Previously, we talked about how you have the freedom to choose the roof you have based on your preferences and needs, which may include:

  • Aesthetics
  • Fire Safety
  • Longevity
  • Wind Resistance
  • Energy Efficiency
  • Going Green

We also briefly touched on the material of shingles you can use to protect your home or business. In this second part of this two-part series, we are going to go further in-depth on the material of shingles you can use.

ASPHALT SHINGLES

Asphalt shingles are made of asphalt reinforced by fiberglass or organic materials like wood or cellulose. Asphalt shingles are sold in multiple sizes and colors — one is a thicker, multi-layered “dimensional” variety, and the other is a flatter, single-layered “three-tab” variety.

These types of shingles are the least expensive and most widely available and last 15 to 30+ years depending on any accidents and weather. More than 80% of residential roofs are made of asphalt shingles, making these the most popular type of roof around. Those aren’t the only reasons they’re popular, though: Asphalt shingles are also waterproof, fireproof, and resilient in small to moderate hail storms.

A downside is that it doesn’t look as aesthetically pleasing as other available options of roofing that we will touch on further in this blog.

METAL

Metal roofs can be made from several different materials, including:

  • Steel
  • Copper
  • Zinc alloy
  • Aluminum

Many people love metal roofs for their aesthetic, as well as for their longevity. There’s a reason they have the nickname of “forever roof” — they can last a long time with minimal maintenance. Other benefits of metal roofs include things like their high thermal emissivity, meaning they absorb and release heat. This means that your house can stay at a more comfortable temperature throughout the day, potentially saving you money.

Some downsides of metal roofing include the noise when it rains or hails and the cost. It is possible to make metal roofs quieter through insulation at an additional cost. For the price, they are usually significantly more expensive than alternative shingles. However, in the long-run, they are likely to pay for themselves because of their long lifespan.

WOOD OR CEDAR SHAKE

Wood shingles are machine-cut from cedar, spruce, or pine to offer a trim yet natural-looking and environmentally-friendly option that lasts 20 to 25 years. They have a rustic aesthetic and look absolutely beautiful. There are options where the wood changes color over time. Wood shingles are more expensive than asphalt shingles but cheaper than metal roofing.

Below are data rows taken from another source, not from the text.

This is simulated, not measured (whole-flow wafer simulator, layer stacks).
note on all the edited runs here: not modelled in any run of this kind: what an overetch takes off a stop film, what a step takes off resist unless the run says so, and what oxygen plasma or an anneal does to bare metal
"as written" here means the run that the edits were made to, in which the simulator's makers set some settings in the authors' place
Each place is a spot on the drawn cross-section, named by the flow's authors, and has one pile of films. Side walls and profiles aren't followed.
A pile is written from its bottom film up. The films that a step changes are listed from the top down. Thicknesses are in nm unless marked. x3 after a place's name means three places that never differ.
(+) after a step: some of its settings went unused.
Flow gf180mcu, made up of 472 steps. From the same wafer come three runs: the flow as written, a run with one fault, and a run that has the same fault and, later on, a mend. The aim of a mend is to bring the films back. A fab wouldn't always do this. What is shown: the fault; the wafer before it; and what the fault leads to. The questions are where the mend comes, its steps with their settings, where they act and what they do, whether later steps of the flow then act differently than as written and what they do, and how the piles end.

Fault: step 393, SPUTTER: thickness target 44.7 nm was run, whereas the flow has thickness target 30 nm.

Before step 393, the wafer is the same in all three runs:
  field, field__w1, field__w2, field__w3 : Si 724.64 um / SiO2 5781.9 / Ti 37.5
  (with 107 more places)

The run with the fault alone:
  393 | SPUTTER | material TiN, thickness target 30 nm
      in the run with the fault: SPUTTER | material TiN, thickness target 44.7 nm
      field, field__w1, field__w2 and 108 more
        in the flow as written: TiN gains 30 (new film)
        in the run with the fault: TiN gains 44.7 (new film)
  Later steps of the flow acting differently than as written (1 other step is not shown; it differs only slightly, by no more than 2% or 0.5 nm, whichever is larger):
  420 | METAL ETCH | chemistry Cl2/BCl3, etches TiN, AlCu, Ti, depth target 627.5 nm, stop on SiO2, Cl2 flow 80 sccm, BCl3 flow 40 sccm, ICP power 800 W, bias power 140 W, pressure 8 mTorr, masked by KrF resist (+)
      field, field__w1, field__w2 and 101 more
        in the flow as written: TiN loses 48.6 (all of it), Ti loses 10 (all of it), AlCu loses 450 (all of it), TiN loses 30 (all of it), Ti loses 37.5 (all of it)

On the other hand, there are a few cons. Of course, wood shingles are not fireproof and, in some cases, are not permitted in certain areas throughout the country. They are not friendly to those who live in wet climates or super dry climates. Although, Nashville is a perfect spot for wood shingles.

CLAY/CONCRETE

Clay or concrete shingles are molded out into flat, barrel-shaped tiles of different colors. This Spanish-influenced roofing is popular in the southwest because it effectively insulates interiors from the heat and cold.

Clay and concrete shingles tend to be heavier and is something you will need to talk to our roofing contractors about. We want to make sure that if you decide on this roofing style that your building can support it and ensure that it is the best choice for you.

COMPOSITE/VINYL

Composite or vinyl shingles can be made of polymer, rubber, or plastic. This type of shingle is sold in a variety of colors and styles and allows you to mimic the look and feel of shingles made of natural materials such as wood or slate. These shingles retain their color over their lifespan of 50-plus years, are heat- and impact-resistant to varying degrees. The additives in some composite shingles lend them additional defenses such as moss and UV resistance. These shingles look great, and keep that look longer than an asphalt shingle would.

However, they usually offer less insolation than the materials they mimic and, while they’re suitable for installation in all climates, low-quality composite shingles may soak, freeze, and warp more quickly than other shingles.

Have any further questions? Feel free to touch base with our friendly team of professional roofers. Our team is experienced and knowledgeable, and we feel confident that we can lead you in the right direction with the type of roof shingle that is right for you. Call us for a quote today!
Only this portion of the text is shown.